Tuesday, November 05, 2013

2013 Ogden Municipal Election Real-time Tallies - Updated

A good time to "nuke up" a bag of Orville Redenbachers®, as you sink into your Barcaloungers® to view tonight's real-time vote count action

As is our exceedingly proud eight year tradition at Weber County Forum, and as we promised in this morning's early "Election Day" heads-up, we're once again delighted to furnish a link to Ogden City's nifty online vote tally link. This real-time online utility is up and running right now. Helpful hint: Update your Flash Player if it doesn't properly display on your screen.
Yeah, we know.  The tension in the Ogden City races (two of them) still remains unbearable. But even though the polls close at  8:00 p.m., we've learned the hard way that initial vote counts probably won't start rolling in until around 9:00 p.m.or later.  So exercise some patience, folks. Good time to "nuke up" an extra bag of Orville Redenbachers®, wethinks, as you sink into your Barcaloungers® to view tonight's inevitably thrilling vote count action.

And for those of you who might be inclined to offer up your 2013 Ogden Municipal Election Day comments, plaudits, wisecracks, jaded remarks, or just plain ole garden variety gripes, the floor's now officially open for whatever you have to offer, even before the final vote tallies roll in.

Update 11/5/13 10:35 p.m.: All precincts have reported and here are the unofficial results:

Ward 1
x-Neil K. Garner - 254 (100%)

Ward 3
x-Doug Stephens - 523 (56%)
Turner C. Bitton  - 407 (44%)

At-large "A"
x-Marcia L. White - 2106 (64%)
Stephen D. Thompson - 1174 (36%)

At Large "B"
x-Bart Blair - 2511 (100%)

So what say our WCF readers about all this?

4 comments:

Bob Becker said...

On the whole, the status quo prevailed.

Bernie said...

I for one am glad Turner did not win. This being said I will have everyone know I am a lifelong liberal democrat and a gay man. In my dealings with Turner I could not trust him.

Dan S. said...

Bitton has posted the following on Facebook: "Based on the numbers right now I am down by 116 votes. However, the city recorder has informed me that there are well over that many uncounted ballots in my district. We'll have more information tomorrow, she has told me not to concede."

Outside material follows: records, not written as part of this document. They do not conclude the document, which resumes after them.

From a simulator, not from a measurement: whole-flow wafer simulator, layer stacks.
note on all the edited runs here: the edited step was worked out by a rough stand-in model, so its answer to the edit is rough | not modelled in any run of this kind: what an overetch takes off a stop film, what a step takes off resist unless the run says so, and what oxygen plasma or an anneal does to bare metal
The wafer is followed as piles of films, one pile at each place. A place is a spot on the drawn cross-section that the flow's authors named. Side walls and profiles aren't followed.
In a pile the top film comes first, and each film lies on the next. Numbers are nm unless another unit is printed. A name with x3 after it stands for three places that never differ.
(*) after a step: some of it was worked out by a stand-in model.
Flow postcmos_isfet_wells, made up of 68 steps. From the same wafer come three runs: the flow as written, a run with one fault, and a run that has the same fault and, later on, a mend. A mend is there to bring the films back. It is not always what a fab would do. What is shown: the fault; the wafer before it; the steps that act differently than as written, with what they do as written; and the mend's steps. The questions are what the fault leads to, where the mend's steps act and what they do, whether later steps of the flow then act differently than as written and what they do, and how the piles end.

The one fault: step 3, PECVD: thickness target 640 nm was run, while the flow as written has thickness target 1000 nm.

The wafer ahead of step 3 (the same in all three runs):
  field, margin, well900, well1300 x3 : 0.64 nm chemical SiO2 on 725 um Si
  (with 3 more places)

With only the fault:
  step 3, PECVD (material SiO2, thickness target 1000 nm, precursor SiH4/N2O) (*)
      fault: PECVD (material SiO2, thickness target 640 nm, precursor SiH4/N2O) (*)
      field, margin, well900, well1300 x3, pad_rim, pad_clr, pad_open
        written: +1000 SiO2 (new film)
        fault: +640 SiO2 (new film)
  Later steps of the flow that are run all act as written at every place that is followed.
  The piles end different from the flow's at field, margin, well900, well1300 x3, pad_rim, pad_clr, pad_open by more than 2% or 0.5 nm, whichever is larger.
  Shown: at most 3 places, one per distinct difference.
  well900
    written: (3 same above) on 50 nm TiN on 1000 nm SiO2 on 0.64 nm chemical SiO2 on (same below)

Readers may remember that in 2007 there was a city council race (Aardema vs. Johnson) whose outcome flipped between election night and the final tally. However, that was a city-wide race and it was much closer than this one on election night. I'll be very surprised if this one flips, but there's always the possibility that Bitton's get-out-the-vote efforts resulted in a lot of provisional and last-minute absentee voters on his side. (I'm not exactly sure what categories of ballots remain uncounted, but those are the obvious ones.)

Actuary321 said...

If a candidate "concedes" does that mean they quit counting and just declare the other one the winner? I didn't think it worked that way? Does conceding mean that even if you end up getting more votes in the final tally that the other guy wins?


I thought the law required the clerk/election official to count all the ballots and for the board of canvassers to certify that total so that the winners are then declared according to law as the person getting the most votes.